But there are a few artists I wish I’d had the chance to see in the fleeting moments we were alive at the same time. David Bowie, Jeff Beck, Gary Moore, Wayne Shorter, Herbie Hancock, Neil Peart (of Rush), Jeff Buckley (although as a 4-year-old when he died, he probably would have been lost on me back them.)  

I was thinking about this question again while watching the Merseyside football derby in February. It was a proper Merseyside derby. By this, I meant that it ended up with fans on the pitch, fights, two players being sent off, and both Liverpool’s manager and assistant manager being sent off too. A proper Merseyside derby.  

It was also the last ever Merseyside derby to be held at Goodison Park. And that made me profoundly sad.  

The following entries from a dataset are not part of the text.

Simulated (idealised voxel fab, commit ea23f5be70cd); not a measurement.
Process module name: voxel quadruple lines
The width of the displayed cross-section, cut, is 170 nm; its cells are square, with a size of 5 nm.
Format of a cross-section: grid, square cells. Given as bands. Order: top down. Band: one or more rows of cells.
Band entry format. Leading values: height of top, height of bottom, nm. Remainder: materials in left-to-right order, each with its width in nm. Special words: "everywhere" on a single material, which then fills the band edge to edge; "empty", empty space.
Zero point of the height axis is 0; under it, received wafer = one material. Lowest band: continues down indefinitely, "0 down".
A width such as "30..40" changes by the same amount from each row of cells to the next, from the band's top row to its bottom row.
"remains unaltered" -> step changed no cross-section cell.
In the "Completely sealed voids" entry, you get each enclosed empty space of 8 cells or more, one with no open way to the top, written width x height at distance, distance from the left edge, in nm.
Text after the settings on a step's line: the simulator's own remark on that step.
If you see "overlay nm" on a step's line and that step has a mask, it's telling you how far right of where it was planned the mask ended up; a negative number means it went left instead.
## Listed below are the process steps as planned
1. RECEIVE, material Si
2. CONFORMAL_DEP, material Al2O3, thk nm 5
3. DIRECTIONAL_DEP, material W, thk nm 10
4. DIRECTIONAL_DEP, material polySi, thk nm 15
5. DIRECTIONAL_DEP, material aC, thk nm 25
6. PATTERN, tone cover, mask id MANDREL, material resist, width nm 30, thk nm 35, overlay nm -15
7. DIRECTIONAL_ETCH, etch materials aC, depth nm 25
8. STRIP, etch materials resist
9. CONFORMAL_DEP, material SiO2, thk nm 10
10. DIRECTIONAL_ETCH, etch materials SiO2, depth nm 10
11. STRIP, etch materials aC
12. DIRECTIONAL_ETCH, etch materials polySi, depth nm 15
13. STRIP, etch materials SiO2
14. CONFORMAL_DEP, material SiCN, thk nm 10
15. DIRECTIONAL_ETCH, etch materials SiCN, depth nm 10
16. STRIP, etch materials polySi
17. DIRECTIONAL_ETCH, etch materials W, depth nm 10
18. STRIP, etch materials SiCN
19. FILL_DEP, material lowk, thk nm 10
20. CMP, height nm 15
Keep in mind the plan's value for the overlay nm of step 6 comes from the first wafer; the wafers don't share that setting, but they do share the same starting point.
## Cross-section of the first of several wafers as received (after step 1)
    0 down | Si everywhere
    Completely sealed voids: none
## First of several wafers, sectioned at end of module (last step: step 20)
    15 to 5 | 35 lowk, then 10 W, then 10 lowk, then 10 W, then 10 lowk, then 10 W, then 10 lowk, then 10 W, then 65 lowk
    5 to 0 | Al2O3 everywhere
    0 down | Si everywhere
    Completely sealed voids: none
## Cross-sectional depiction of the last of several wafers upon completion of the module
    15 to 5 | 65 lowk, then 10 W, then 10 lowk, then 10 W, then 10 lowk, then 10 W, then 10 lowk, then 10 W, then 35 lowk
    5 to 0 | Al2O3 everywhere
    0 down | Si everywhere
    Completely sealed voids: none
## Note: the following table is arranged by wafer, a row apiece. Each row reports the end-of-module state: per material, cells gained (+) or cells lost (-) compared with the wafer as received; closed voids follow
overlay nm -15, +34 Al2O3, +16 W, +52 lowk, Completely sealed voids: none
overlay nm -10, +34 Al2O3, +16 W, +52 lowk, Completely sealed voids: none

I’ve driven past Goodison a fair bit. You catch site of it looming over Stanley Park as you walk up to Anfield. But I’ve never actually been to a match at Goodison. And now I never will. Goodison will soon join a growing list of football grounds that no longer exist: Highbury, Maine Road, White Hart Lane, The Dell, the Boleyn Ground. All gone.  

Along with Goodison, another stadium has been added to the scrap pile in recent days. You may have heard of it: Old Trafford.  

Yes, Manchester United – who last month announced 200 redundancies at the club, having previously made 250 members of staff redundant last year – have made the decision to spend £2bn on leaving the historic and iconic, if crumbling, Old Trafford stadium to move to a new 100,000-seat stadium. Turns out I only have a few more years to go to Old Trafford before it becomes another page in my book of regrets.  

Highbury. Maine Road. White Hart Lane. The Dell. The Boleyn Ground. Goodison. Old Trafford. These are football’s cathedrals, and they are disappearing.  

And all of this reminds me about the kind of debates that pop up whenever a church building – whether active or defunct – is used for a purpose that some Christians find disrespectful or blasphemous. Church buildings are often contested spaces; what goes on within them is policed in a way that simply isn’t the case for many other public spaces. Should they host heavy metal gigs? Should disused churches be converted into housing, as this slightly bizarre article seems to revel in.  

When I used to live in Nottingham, there was a bar in the centre of town located inside an old church. It’s a gorgeous old building and it has largely survived the conversion into a bar. It is, it must be said, a lovely place for a drink. But it’s difficult not to feel at least a tinge of sadness that, where that place once reverberated with the sound of praise and worship, it now echoes with the thrum of drinks orders and club music. It feels haunted with the presence of God. 

Look, things change, I know that. I’m not so nostalgic as to think that everything needs to stay as it was when I was a child. But it’s hard not to wonder about the histories that are being lost, and the stories that are being forgotten, when we demolish or repurpose our church buildings, or our football stadia.   

There is a reason why we preserve our history, and our cultural heritage. Sharing the same physical space as those that go before us is a supremely spiritual act. We visit castle ruins, old churches, and war-torn battlefields because they connect us to those that went before. We enter the stories of those people and realise that perhaps they aren’t so different from our own stories. 

Come May, the Gwladys Street End at Goodison will have sung its last song. In the near future, Old Trafford’s Stretford End will fall silent, too. Liverpool’s owners FSG have come in for a lot of criticism since taking over in 2010. But, along with appointing Jürgen Klopp, their decision to renovate rather than move away from Anfield will surely go down in history as an unqualified success. It is a place that reeks of history, of stories past. And those stories shape and underwrite the club’s stories in the present.  

Again: things change, I get that. But whether it’s the church’s buildings or football stadia, we lose these spaces – and the stories born within them – at great cost to ourselves.